NTSB & Police Investigate Autonomous Self-Driving Shuttle Tap in Vegas

The National Transportation Safety Board sent four inspectors to Las Vegas to investigate the crash with the “Hop On” AAA autonomous self-driving shuttle. The shuttled collided with a semi-truck on Wednesday during its debut to promote self-driving vehicles and help people overcome their fear.

The semi-truck backed into the shuttle unexpectedly. There was no feature in the bus to react to the reverse. Police cited the truck driver for illegally backing.  he truck’s tires tapped the bumper of the bus. It looks like the bumper sustained minor damage.

The autonomous free shuttle gives rides in the Fremont area of Las Vegas. In addition to studying how the shuttle interacts in a live traffic environment in downtown Las Vegas’ busy Innovation District, AAA will survey riders on their experience in order to understand why a large percentage of consumers remain wary of driverless technology, and whether a personal experience changes their perception. AAA partnered with the city of Las Vegas, the Regional Transportation Commission of Southern Nevada (RTC) and Keolis North America (Keolis), which will operate and maintain the NAVYA Arma fully electric shuttle.

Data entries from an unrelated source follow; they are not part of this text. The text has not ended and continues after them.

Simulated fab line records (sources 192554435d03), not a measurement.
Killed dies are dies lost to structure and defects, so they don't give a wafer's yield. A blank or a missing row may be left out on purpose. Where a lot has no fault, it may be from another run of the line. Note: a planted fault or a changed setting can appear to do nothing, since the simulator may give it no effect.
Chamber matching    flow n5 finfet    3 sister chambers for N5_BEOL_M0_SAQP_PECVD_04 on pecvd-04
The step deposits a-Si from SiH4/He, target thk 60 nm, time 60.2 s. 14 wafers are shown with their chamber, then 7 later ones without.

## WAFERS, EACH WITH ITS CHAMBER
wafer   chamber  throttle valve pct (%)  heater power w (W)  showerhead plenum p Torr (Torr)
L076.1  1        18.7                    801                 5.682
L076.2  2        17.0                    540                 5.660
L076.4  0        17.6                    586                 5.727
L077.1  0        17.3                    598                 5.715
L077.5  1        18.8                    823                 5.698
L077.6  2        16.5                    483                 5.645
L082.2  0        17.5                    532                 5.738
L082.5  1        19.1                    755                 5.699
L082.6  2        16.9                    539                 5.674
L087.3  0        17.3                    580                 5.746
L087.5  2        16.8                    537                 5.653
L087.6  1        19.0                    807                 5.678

Nevada was the first state in the country to pass legislation to legalize autonomous vehicle testing, and the city of Las Vegas recently hosted a policy conference on autonomous vehicles, led by Governor Brian Sandoval, the American Association of State Highway and Transportation Officials and the Nevada Department of Transportation.

Digital Trend’s Jeff Zurschmeide was on the shuttle. He reported that a medium-large delivery truck stopped in the street. The driver was trying to back his trailer into an alleyway on the left. The shuttle bus was stopped. The truck backed up towards it.

“As the driver was swinging the trailer into the alley, the tractor portion of the truck was coming right at us – very slowly.”

According to AAA Insurance, in case of an accident drivers should:

  • Stay safe. Turn on your hazard lights and move your car away from traffic if it is safe to do so. Be aware of risks from other cars, fire or debris.
  • Check yourself and others for injuries, and call 911 and an ambulance if needed.
  • Depending on the state, it may be required by law to notify law enforcement and submit a report after a crash. If law enforcement officers do not come to the scene, file a report by visiting a local police department or an insurance agency in the days after a crash. Having a report on file may help later if a liability claim is filed.
  • Record accident details, including the date, time of day and location. Don’t forget to note the other driver’s contact information, vehicle make and model, insurance company and policy number. Get driver’s license numbers if proof of insurance isn’t provided.
  • If possible, take photos of vehicle damage, license plates of all vehicles involved and location of crash.
  • Call the number on your AAA Insurance card to report your claim as soon as possible. Give details while they’re fresh in your mind.

However the shuttle didn’t have driver…..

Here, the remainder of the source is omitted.